LABOUR leader Jeremy Corbyn is plotting to double the level of tax on thousands of hard-working Britons, one of the UK’s most prominent law firms has warned.
The veteran left-winger is attempting to hike tax for thousands of companies in Britain to 32 percent, with the current rate set at 17 percent. His revised figure is just two percent off being double the current rate, and the plan would be enforced a soon as next year, Herbert Smith Freehills has warned to all prospective clients. The plan comes under Mr Corbyn’s mandatory share ownership scheme, which forces large businesses to pay the equivalent of an additional six percent more corporate tax, the Daily Telegraph reports.
It also attacks small businesses, by making firms with 250 employees or more to give workers a financial stake in their companies and how they are run, requiring them to put one percent of their shares into a yearly fund of up to 10 percent, with dividends of £500 paid to workers.
Herbert Smith Freehills said in their client briefing: “Although not presented as such, Labour’s inclusive ownership funds (IOF) proposal represents a new and very unusual form of corporate taxation.
“This is because dividends to the extent they exceed £500 per employee will be paid to the Treasury.”
The briefing adds: “A back of the envelope calculation suggests that the measure is equivalent to raising corporation tax (CT) on companies with more than 250 employees by approximately 3-6 per cent, on top of Labour’s promised CT rate of 26 per cent.
“This will almost double the rate of CT relative to the current rate of 17 per cent (effective as of next year), and will make the UK’s rate one of the highest in the developed world.
“The unusual method of taxation represented by the IOF proposal does not resemble any other existing form of taxation in the developed world, is not covered by double tax treaties, and would result in double taxation in both the domestic and international context.”
The warning comes weeks after Labour’s proposed inheritance tax scheme would leave average earners with a bill of £189,000 on a £500,000 home, the Tory Party said.
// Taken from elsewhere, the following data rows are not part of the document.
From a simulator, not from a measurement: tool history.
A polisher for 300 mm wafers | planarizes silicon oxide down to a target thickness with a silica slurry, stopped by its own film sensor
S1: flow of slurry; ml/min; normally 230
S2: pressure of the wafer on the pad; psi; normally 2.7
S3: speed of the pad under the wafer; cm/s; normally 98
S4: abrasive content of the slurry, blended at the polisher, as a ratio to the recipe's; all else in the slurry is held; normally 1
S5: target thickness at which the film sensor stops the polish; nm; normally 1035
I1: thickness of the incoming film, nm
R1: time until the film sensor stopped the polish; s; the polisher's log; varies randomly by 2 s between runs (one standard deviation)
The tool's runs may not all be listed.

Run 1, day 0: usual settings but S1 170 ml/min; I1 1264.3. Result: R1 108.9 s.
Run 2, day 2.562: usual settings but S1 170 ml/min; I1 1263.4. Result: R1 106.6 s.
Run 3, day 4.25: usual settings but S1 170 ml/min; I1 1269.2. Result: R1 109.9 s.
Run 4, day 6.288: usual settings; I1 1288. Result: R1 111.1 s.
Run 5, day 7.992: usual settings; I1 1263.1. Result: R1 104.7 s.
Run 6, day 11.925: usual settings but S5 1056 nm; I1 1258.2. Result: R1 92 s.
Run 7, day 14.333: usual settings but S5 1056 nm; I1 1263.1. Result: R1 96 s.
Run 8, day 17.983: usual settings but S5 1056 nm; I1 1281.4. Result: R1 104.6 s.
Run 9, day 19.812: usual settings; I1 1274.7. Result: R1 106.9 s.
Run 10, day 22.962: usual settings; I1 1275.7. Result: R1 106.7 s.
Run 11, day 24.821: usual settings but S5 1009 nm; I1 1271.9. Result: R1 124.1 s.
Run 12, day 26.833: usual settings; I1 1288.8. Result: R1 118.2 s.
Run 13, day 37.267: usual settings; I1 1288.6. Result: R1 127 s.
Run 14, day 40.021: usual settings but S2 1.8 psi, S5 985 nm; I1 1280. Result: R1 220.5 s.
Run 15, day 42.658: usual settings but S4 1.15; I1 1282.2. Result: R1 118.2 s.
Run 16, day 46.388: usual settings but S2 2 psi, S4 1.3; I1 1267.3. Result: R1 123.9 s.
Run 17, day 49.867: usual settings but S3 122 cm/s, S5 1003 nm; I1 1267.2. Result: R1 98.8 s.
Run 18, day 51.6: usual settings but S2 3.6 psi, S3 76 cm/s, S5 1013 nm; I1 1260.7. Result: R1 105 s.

John McDonnell, Labour Shadow Chancellor, is considering the plan to change the current inheritance tax system to a “lifetime gifts tax” levied on cash gifts or homes as part of the party’s Land for the Many report.
The scheme would see anything inherited over a so-called “lifetime allowance” of £125,000 taxed as income, the publication also reports.
Former Tory chairman Brandon Lewis, who this week was replaced by James Cleverly, said the bills to those bereaving loved ones would be “eye-watering”.